By Kristina Goetz
The Cincinnati Enquirer
Research done three years ago by a law professor and his students at the University of Cincinnati is at the center of a debate about archaic language in the Florida constitution.
Florida state Sen. Steven Geller, D-Hallandale Beach, introduced a bill in December that would repeal defunct language that bans Asian immigrants from owning property. But he might abandon it because another legislator used the opportunity to add an amendment that would ban illegal aliens from land ownership.
"I know he doesn't want to kill it," said John Reid, Geller's legal counsel and legislative assistant. "But we don't know what we're going to do about the language right now. It needs some work, is a safe way to put it.
"I know the senator wants to take out language that would be offensive to some in the state of Florida, but he also wants to address the legitimate concerns of his colleagues."
The meaning of the language wasn't known until a group of UC law students and their professor, Jack Chin, did a project in 2000 on laws sanctioning legal discrimination and filed a 30-page brief with Florida officials, urging the language be repealed.
The brief said that to leave the provision in the Florida Constitution creates the misleading idea that the state endorses racial attitudes of a bygone era. The 1926 provision restricting ownership was put in the constitution at a time when many states were taking similar actions with "alien land laws" designed to prohibit the ownership of property by Asian immigrants.
The UC students were successful in encouraging the legislatures in Kansas and Wyoming to repeal their laws. Florida and New Mexico are the only states left that still use the language. In New Mexico, the legislature overwhelmingly voted to repeal the provision in the state's constitution, but voters rejected the amendment when it was put on the ballot, Chin said.
Even though all seven students who worked on the project have graduated, the fruits of their labor are paying off, he said.

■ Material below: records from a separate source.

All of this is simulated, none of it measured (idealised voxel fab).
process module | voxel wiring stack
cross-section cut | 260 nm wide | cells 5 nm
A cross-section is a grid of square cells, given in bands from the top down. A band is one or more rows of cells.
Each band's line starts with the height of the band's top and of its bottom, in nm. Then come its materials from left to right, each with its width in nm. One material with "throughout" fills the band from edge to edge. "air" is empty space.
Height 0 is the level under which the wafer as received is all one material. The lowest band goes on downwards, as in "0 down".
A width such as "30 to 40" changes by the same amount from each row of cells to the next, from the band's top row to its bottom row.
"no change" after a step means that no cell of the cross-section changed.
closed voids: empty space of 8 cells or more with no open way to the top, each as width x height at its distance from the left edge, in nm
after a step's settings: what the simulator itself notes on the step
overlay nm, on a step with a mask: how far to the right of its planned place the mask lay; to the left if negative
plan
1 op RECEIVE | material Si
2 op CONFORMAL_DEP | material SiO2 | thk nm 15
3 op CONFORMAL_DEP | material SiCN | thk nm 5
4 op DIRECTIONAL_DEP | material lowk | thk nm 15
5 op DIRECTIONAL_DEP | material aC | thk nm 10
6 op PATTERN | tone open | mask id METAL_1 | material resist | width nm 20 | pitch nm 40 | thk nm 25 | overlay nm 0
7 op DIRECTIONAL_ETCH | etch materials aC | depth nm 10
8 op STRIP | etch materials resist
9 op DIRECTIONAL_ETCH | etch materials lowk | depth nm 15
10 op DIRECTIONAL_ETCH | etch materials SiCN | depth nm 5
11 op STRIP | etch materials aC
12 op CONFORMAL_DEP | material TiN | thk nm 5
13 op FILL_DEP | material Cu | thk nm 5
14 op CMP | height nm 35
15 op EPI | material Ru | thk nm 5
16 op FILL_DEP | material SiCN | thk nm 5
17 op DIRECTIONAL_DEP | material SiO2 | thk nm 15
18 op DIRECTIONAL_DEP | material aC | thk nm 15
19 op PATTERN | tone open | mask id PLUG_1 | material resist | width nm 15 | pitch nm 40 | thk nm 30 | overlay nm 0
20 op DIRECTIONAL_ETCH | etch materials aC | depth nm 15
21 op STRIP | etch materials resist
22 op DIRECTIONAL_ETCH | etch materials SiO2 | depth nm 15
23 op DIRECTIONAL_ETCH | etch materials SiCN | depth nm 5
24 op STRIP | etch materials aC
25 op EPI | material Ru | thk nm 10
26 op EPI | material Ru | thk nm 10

Chin remains hopeful that the legislature will repeal the language but is disappointed that there has been such a prolonged debate about it.
"It is a disappointment," he said. "Our assumption was that the Florida legislature and the people of the state of Florida were against Jim Crow. Maybe we were wrong about that. We can't force the legislature to do something it doesn't believe in."
The Associated Press contributed to this report.